The Daily Mail has long been the favoured mid-market newspaper of the masses, as the self-styled champion of Middle England. Its leaders are thumping; its splashes a must-read: so tight is its grip on the public imagination. Not for nothing do ministers live in fear of finding themselves in the paper’s crosshairs, given its reputation for having its finger on the pulse. Still, this morning Mr S can’t help wondering: has the Mail gone off the boil?
For Mr S was curious to see yet another frenzied front page this morning declaiming Westminster’s focus on partygate as ‘A nation that’s lost all sense of proportion’. It follows last week’s effort which told partygate plotters ‘In the name of God, grow up!’ All that would be fine if the paper which has been making such a fuss about alleged rule-breaking wasn’t, er, the Daily Mail. For it was the same organ which screamed just two weeks ago on 11 January: ‘Boris rocked by new party allegations,’ following it up the following day with ‘Is the party over for PM?’ completing the hat-trick on 13 January with ‘Operation Save Boris’.

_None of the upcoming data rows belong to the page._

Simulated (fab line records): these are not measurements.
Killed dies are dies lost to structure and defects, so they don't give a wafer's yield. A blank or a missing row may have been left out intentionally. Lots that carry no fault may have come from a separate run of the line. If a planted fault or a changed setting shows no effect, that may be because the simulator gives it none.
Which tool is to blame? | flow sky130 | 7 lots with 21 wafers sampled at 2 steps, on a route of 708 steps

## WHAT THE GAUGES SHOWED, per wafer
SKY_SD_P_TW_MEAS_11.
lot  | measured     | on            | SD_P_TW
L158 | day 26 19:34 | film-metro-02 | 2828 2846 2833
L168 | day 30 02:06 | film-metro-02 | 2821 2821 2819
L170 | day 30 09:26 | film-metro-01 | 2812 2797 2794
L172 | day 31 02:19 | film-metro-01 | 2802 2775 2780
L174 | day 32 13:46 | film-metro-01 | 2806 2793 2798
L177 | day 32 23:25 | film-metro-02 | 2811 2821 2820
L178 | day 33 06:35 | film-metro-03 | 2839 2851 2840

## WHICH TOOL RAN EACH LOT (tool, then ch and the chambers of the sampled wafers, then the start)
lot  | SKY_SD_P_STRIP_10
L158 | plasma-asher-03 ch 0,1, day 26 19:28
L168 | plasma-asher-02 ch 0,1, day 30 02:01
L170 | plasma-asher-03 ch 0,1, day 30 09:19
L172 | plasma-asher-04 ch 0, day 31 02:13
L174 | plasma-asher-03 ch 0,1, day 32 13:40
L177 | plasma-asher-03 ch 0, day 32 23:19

Indeed, of the paper’s last fifteen editions over the past three weeks, no less than eight front pages have featured variations on parties – a reflection, perhaps, of the widespread anger that the public feel about it, as polls have repeatedly shown. Even today, despite its efforts to dismiss the scandal, the Mail devotes no less than seven pages to aspects of partygate including its splash, two spreads, a furious comment piece from Stephen Robinson and a 2,000-word full-page leader explaining why it isn’t a story.